Votes of 2: The Ethics and Elections Committee has 3 members. A majority is 2. E&E is hand-picked
by President. If E&E thinks your purposes and the corporation’s purposes are not aligned, it can declare
a violation of fiduciary responsibility. “The Ethics and Elections Committee has sole authority and
responsibility to review allegations of Board Member violation of fiduciary responsibility . . .” What is
“fiduciary responsibility”? Well, ByLaw 46 invents a new meaning
Votes of 8: The Board has 15 members. A simple majority is 8. “A simple majority vote of the Board
shall be required to affirm a recommendation of less than full recusal . . .” Proposed 46 (e)(3)(ii).

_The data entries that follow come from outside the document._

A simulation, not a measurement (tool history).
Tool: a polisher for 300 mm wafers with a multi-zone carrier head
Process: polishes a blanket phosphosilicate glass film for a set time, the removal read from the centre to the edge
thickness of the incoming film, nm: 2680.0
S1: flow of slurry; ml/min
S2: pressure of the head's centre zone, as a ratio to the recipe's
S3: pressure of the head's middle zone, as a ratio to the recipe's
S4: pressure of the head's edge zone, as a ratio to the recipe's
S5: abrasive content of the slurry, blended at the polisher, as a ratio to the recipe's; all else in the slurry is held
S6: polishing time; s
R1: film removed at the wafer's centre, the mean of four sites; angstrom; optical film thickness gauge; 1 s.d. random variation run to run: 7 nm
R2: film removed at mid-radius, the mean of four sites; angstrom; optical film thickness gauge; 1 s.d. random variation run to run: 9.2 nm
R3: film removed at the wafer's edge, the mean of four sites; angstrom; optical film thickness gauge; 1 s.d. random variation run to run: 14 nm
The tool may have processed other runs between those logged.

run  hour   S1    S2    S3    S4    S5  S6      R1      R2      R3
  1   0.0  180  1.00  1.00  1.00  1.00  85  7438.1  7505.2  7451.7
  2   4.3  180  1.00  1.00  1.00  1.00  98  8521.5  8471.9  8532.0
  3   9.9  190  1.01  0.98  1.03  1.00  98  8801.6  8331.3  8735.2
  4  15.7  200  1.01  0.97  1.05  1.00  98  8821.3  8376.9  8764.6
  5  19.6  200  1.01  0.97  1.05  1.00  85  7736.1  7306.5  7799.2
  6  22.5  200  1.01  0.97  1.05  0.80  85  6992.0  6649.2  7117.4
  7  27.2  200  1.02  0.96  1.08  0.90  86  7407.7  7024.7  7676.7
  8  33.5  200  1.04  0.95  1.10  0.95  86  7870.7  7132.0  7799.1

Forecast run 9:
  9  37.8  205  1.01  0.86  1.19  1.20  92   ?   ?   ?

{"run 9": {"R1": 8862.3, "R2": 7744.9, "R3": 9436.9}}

Votes of 10: A 2/3 vote of the 15-member Board is 10. “A 2/3 majority vote of the Board shall be
required to affirm a recommendation of ineligibility or full recusal . . .” Proposed 46 (e)(3)(i).
Violates CT Law re Director Duties
C.G.S. Sec. 33-1104. General standards for directors. (a) A director shall discharge his duties as
a director, including his duties as a member of a committee: (1) In good faith; (2) with the care
an ordinarily prudent person in a like position would exercise under similar circumstances; and
(3) in a manner he reasonably believes to be in the best interests of the corporation.
NOTE THE TEST: “he reasonably believes to be in the best interests of the corporation.” But that is not
what Proposed BL 46 “Duty of Care” says. The new test: votes of 2, 8, or 10.
Statement p.31 says the test is “doing no harm to the organization and working for the benefit of
the organization,” which, according to Proposed BL 46 (e), will not be determined by the Director’s
reasonable belief, but rather by votes of 2, 8, or 10 Board members from other divisions. This is a
change from in the standards for directors found at C.G.S. § 33-1104 .
https://www.cga.ct.gov/current/pub/chap_602.htm#sec_33-1104
And who will decide? Proposed BL 46(e): “The Ethics and Elections Committee (E&E) has sole
authority and responsibility to review allegations of Board Member violation of fiduciary responsibility.”
E&E is hand-picked by the President.
Violates CT Law re Removal of a Director
C.G.S. Sec. 33-1088. Removal of directors by members or directors.
(a) The members entitled to vote for the election of directors or, if there are no such members,
the directors, may remove one or more directors with or without cause unless the certificate of
incorporation provides that directors may be removed only for cause.
(b) If a director is elected by a class of members only the members of that class may participate
in the vote to remove him.
1 The Statement is badly crafted, in that it is 11 pages long but has no section numbers, no table of contents, and is
hard to reference.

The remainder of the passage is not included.